One of my favourite tabletop roleplaying settings is suburban middle America in the 1980s. Think ET, Goonies, Stand by Me, and most recently of course, Stranger Things. There are two RPGs that capture the unique feel and experience of being part of a gang of misfit kids from the 1980s solving mysteries while fellow teenagers in your small town come of age: Tales from the Loop and Kids on Bikes.
Both are exemplary RPG systems and excellent examples of how mechanics can work to support a tabletop experience thematically.
Today, I want to draw attention to one of the mechanics from the Tales from the Loop corebook which has helped me to define not only the structure of games for Tales and Kids, but in fact many of my RPG sessions: the Mystery. Tales from the Loop devotes quite a considerable amount of the core book to explaining the structure of a Mystery, to guide the DM in developing scenarios. I have consistently found this structure to be a useful reference for any given gaming session, particularly in conjunction with Steve Townshend‘s holy mantra – 3 things happen.
The Tales from the Loop RPG begins in 1954, when the Swedish government ordered the construction of the world’s largest particle accelerator, known to the local population as The Loop. You play kids, decades later, who’s lives have been made strange by encounters with odd technologies, strange creatures and nexplicable hauntings, possibly connected to the Loop. Players choose between 80s character archetypes such as the Bookworm, the Troublemaker, the Popular Kid and the Weirdo. Everyday life is full of nagging parents, never-ending homework and classmates bullying and being bullied. The ‘Mystery’ lets the characters escape their everyday problems and be part of something extraordinary, and dangerous.
What drives the narrative in a game of Tales from the Loop is the dynamic interplay between two realms: everyday life and the Mystery. This is, actually, the dynamic of those classic 80s movies that this genre is derived from. Kids have to defeat the grand government conspiracy while supporting their parent through their divorce or getting a date to the prom, and so forth. It’s a familiar trope that automatically injects tension into the game experience. As a DM, your job is to move between these two realms – some everyday, some greater emphasis on the Mystery, and ideally some plot pinnacle developments where the two merge.
I found this insight very clarifying, because I often found it difficult to know where to start when running these type of games. Particularly in Kids on Bikes, we would go through the co-creation of the setting and the character relationships, and it would be time to ‘start playing proper’ – but the opening scene would not necessarily be obvious. Starting with an ‘everyday life’ opening scene – having breakfast with the family, hanging out at the arcade, packing bags for summer camp etc. – helps players to build out and get attached to their characters, while making the impact of the Mystery later on all the more acute.
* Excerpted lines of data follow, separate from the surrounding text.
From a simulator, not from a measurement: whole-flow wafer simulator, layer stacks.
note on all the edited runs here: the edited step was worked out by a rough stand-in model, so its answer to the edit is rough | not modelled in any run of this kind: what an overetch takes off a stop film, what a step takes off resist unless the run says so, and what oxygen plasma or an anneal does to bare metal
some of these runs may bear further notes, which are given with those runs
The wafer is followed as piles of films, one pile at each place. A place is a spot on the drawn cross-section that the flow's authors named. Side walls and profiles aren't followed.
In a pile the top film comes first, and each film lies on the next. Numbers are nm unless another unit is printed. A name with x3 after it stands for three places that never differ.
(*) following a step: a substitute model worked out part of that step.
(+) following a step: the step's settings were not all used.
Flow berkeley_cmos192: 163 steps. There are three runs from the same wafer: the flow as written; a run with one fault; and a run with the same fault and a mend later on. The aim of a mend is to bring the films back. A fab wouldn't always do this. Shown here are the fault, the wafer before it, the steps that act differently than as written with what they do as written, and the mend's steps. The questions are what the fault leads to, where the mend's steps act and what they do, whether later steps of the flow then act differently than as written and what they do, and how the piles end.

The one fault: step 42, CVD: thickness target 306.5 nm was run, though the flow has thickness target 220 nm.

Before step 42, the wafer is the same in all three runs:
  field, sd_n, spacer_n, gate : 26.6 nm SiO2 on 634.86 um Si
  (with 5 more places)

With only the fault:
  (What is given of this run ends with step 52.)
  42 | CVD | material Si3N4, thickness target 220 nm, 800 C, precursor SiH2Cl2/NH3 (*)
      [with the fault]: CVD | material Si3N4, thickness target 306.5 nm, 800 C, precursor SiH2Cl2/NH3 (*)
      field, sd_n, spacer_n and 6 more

In Tales, the Mystery is played out through six distinct – but not necessarily sequential – phases. These phases can overlap, they can occur in a different order, they can be made explicit to the players or remain a narrative development tool of the DM – whatever suits your gameplay style. The primary use of the Mystery structure is to support the DM to understand what is happening in the overall story, and how to work towards a satisfying story arc. It is a simple structure, but I have found it to be intuitive and clarifying for DM and players alike.
The six phases are:
- Introducing the characters – Each PC gets a scene of her own from Everyday Life – which can foreshadow events to come but need not.
- Introducing the Mystery – The PCs encounter or discover something unusual or odd which they then start to investigate.
- Solving the Mystery – The PCs visit locations, discover clues, have encounters and overcome obstacles while at the same time having to manage Everyday Life. This is the core of the Mystery, where most scenes take place.
- Showdown – The PCs have solved the Mystery, and must now try to stop what’s happening, often in a dramatic scene where all of the players come together and everything is at stake.
- Aftermath – The Mystery has been solved, and the character’s lives are mostly
the same as before.
- Change – The players can advance their characters in light of what has happened, in terms of new knowledge, skills, relationships or aspirations, ready to take on the next Mystery.
That’s it, really. It’s a deceptively straightforward structure, that accomplishes a couple of critical things for a DM. First, it allows you to make interventions into the game based on which part of the Mystery the players are up to. If it’s 9pm, and you want to bring the night to a close on a cliffhanger, you need to decide what will work effectively, and that depends very much on whether you are in a showdown or the investigation phase. It also helps the DM to streamline preparation – instead of too much attention to plot, focus on scenes, locations and clues. You can accomplish allow the players to supply a surprising amount of depth to the story just by having a series of scenes and specific clues in mind at the start of the session.
Of course, the Mystery structure is just the beginning from a RPG campaign perspective. Larger Mysteries can nest within smaller ones, or several Mysteries can be linked together to develop a larger story arc played over multiple sessions. You can use the first Mystery as an introduction, where the PCs only get a small part of the grand conspiracy –
solving more Mysteries that reveal more, and clues to a larger plot can be introduced or foreshadowed in scenes. Tales from the Loop invites these kinds of campaign oriented structures, and again it is a useful tool to manage what might otherwise be a sprawling chaotic story.
Even if you don’t play 80s nostalgia settings, this structure helps to better define a narrative arc in any given adventure storyline, and it will be a familiar formula for all players to latch on to. Unofficially, it has become a tool in my DMs bag of tricks, even if my players don’t realise it.